I thought we’d been through all this before. Back in November Christie’s and Sotheby’s together sold $1.78 billion in one week.

At the time, Augustino Fontevecchi of Forbes explained that the art market has effectively become “financialized,” turning works into assets that can be traded like equities and commodities. 


So at Christie’s “Looking forward to the Past” auction on May 11th, the big news was Pablo Picasso’s “Les Femmes d’Alger (Version O).”  It sold for $179.4 million – the highest price ever paid for a piece of art and about $30 million over its pre-sale estimate. 

There was no mention of Alberto Giacometti’s “L’homme au doigt” in the Times article, but it realized $141.3 million that same evening. It’s shown here on display at Christie’s with “Mark Rothko’s No. 36 (Black Stripe)” in the background. It fetched $40.5 million.

And now I have auction fatigue.

Picasso began the series of Les Femmes d’Alger paintings (versions A -O) in 1954, shortly after the Nationalist uprising in Algeria led to its independence from French rule. The series is based on Eugène Delacroix’s almost-the- same-named 1834 masterpiece.   

Not quite as famous and not for sale any time soon, is Delacroix’s “The Fanatics of Tangier,” which he painted a few years after “The Women of Algiers (in Their Apartment)”. He had been in North Africa since 1832 as part of a diplomatic mission to Morocco shortly after the French conquered Algeria.

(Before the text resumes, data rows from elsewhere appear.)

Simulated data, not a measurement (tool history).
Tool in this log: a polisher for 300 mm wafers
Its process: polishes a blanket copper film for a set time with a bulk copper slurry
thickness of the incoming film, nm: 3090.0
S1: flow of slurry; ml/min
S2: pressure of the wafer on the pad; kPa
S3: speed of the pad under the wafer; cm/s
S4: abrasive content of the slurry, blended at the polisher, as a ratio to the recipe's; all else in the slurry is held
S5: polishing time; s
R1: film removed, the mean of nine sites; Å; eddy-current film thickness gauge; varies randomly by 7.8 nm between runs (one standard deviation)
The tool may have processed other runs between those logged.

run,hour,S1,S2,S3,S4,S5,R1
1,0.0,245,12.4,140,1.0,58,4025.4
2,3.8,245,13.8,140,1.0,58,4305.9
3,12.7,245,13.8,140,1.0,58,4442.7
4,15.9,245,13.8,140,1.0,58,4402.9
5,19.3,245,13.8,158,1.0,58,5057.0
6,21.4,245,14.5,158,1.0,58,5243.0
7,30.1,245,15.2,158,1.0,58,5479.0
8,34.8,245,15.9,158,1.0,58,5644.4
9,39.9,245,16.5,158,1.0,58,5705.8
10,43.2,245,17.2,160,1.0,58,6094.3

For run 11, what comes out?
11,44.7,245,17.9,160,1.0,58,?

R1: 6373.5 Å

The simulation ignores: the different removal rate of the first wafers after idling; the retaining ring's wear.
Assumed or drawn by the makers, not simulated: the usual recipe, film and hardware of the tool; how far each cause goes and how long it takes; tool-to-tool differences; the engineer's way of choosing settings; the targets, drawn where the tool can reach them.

The Fanatics of Tangier, Eugene Delacroix, 1838

The Fanatics of Tangier, Eugene Delacroix, 1838

Fanatics has been in my media files since February 2011. Last week’s auction frenzy reminded of it.


NOTE:  Delacriox’s Les Femmes d’Alger marked the beginning of French colonization in Algeria, while Picasso’s variations symbolize the end of the country’s foreign rule. 

Another day another Delacroix.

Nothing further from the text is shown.